Puritan Works on ‘Gifts of the Spirit’

November 21, 2009

David White recently asked the following question:

I looking for material on the Reformers and Puritans exposition on ‘the gifts of the Spirit”. I am not doing this for modern charismatic motives but for research. I have a MA from Manchester England in which I wrote on Calvin and the Threefold Ministry of Christ and I want to follow up the section on Christ the Prophet.

I am fully aware of the views on tongues and prophecy etc but am concerned with the way the other gifts were seen especially to develop the way Calvin mentions there function in Rom.12. I am looking for expositions on 1 Cor. 12-14; Romans 12; Eph. 4 etc. I have all Calvin’s works.If you have any suggestions I would be thankful.”

The only book I know on Calvin and charismatic gifts is a doctoral dissertation written at Aberdeen in 2005. It is by Gilbert, Daniel and is entitled: The pneumatic charismata in the theology of John Calvin: a study of Calvin’s pneumatology, focusing on his concepts and interpretation of the pneumatic charismata in his life and works. (Aberdeen, 2005)…

As for the Puritans, the pickings are a bit better. I would suggest you start with an article by Dr. Byron Curtis entitled, “‘Private Spirits’ in The Westminster Confession of Faith § 1.10 and in Catholic-Protestant Debate (1588-1652),” It is in the Westminster Theological Journal 58 (Fall 1996), 256-67. Dr. Curtis takes the position that the Westminster divines allowed for some kind of continuing private revelation.

Next I would look at an article that takes issue with Dr. Curtis’ conclusions by Garnet H. Milne, “‘Private Spirits’ in the Westminster Confession of Faith and in Protestant-Catholic Debates: A Response to Byron Curtis,” Westminster Theological Journal 61 (Spring 1999), 102-11

Thirdly, you could look at a third article in WTJ by Dean R. Smith, “The Scottish Presbyterians and Covenanters: A Continuationist Experience in a Cessationist Theology,” Westminster Theological Journal 63 (Spring 2001), 39-63.

Fourthly, Philip A. Craig has written, “‘And Prophecy Shall Cease:’ Jonathan Edwards on the Cessation of the Gifts of Prophecy,” Westminster Theological Journal (Vol. 64, No. 1 Spring 2002)

The footnotes to these articles would be an invaluable source for further bibliography.
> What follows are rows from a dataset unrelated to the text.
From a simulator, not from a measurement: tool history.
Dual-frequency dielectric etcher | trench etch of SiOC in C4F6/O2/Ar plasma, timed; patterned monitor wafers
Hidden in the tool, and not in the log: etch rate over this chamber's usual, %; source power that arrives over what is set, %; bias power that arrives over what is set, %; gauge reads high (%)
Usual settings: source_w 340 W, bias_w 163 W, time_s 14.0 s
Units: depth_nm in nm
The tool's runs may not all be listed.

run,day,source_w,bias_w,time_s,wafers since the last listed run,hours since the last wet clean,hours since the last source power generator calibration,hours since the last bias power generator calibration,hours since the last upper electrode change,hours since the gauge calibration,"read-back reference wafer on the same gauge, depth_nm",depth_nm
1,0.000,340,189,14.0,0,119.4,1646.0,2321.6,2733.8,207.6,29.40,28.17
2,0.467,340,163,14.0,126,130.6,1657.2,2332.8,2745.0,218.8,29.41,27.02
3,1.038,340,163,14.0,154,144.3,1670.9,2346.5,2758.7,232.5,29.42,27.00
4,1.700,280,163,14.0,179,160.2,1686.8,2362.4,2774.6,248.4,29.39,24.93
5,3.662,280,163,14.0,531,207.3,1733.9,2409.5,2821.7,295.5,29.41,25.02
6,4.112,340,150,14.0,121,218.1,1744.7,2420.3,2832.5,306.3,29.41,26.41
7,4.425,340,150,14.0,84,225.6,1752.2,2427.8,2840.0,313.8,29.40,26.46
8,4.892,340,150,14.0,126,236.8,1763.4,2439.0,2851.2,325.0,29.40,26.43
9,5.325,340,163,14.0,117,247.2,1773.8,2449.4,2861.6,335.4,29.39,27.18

Lastly, I came across an answer to this very question by Dr. Wayne Grudem. It appeared on Tim Challies’ website. You can read it here. In it Grudem reproduces an interesting note he received from J.I. Packer:

“I think it is somewhat of a historical aberration that cessationism – that the leaders of the Reformed movement have been cessationist. This was certainly not true in the seventeenth century among Puritans in England, for instance, like Richard Baxter. In The Christian Directory he has a number of statements that align almost exactly with my view of the gift of prophecy. And I quote those in the back of The Gift of Prophecy in the New Testament and Today. I took a couple of pages from Baxter’s The Christian Directory and I faxed those to J.I. Packer and said, “It looks like Baxter holds the same view of prophecy that I do.” Packer faxed me back and said, “Yes, you’re right. This was the standard Puritan view. They weren’t cessationists in the Gaffin sense.” Let me just find that. Jim Packer gave me permission to quote that. I am quoting John Knox, the Scottish Reformer, the Westminster Confession of Faith, Samuel Rutherford, George Gillespie, Richard Baxter. I quote this on page 353 to 356 of The Gift of Prophecy in the New Testament and Today. Packer, whose doctoral dissertation at Oxford was on Richard Baxter’s works, sent back the following: “By the way, some weeks ago you faxed me an extract from Baxter about God making “personal, informative revelation” (those were Packer’s words). This was the standard Puritan view as I observed it – they weren’t cessationist in the Richard Gaffin sense.” That’s J.I. Packer’s personal fax to me on September 9, 1997 and I quoted it by permission.

I am not sure that we should look at Richard Baxter as THE representative Puritan and there are scholars who would question using that term to describe him at all. That’s not an issue on which I am competent to comment, but it’s one more lead.


6 Responses to “Puritan Works on ‘Gifts of the Spirit’”

  1. Jim,

    There are a few other helpful works, that deal more with the subject of prophecy than gifts per se. Milne, who you have already mentioned, wrote a doctoral dissertation that wipf & Stock has recently published under the title, The Westminster Confession of Faith and the Cessation of Special Revelation.There is also Beth Yvonne Langstaff’s 1999 Princeton dissertation “‘Temporary Gifts:’ John’s Calvin’s Doctrine of the Cessation of Miracles.” You can get a hold of a copy through UMI. I am not sure how good the latter is, but I know that Milne’s work is outstanding.

  2. In regard to Milne’s 2007 book, mentioned above: I bought a copy last year, and find it to be well done, though I want to go through it all very carefully. In my too-brief review of his criticisms of my 1996 work, I think they are worth serious consideration.

    I wonder if C van Dixhorn’s (sp?) work on the records of Westminster Assembly debates might shed more light upon the hypothesis I tendered in my 1996 article that WCF 1.10 is a compromise statement between strict cessationists, general cessationists, and continuationists.

  3. Oh, yes, another Puritan work on charismata, more extensive than Baxter’s comments in _The Christian Directory_, is the trology of sermons by Assembly member William Bridge called _Scripture Light the More Sure Light_ or similar title. In the Works of William Bridge, published by Soli Deo Gloria.

  4. Hey, Byron! Thanks for your comments. I haven’t read Bridge on Scripture Light, but he is easily one of my 100 favorite Puritans. He is superb! Good to hear from you.

  5. […] There is an interesting post over at J.O.B.’s Journal on the teaching of Calvin and the Puritans on the continuation/cessation of the supernatural gifts of the Spirit. You can read it here. […]

  6. This has been a wealth of information. Thanks to all participating!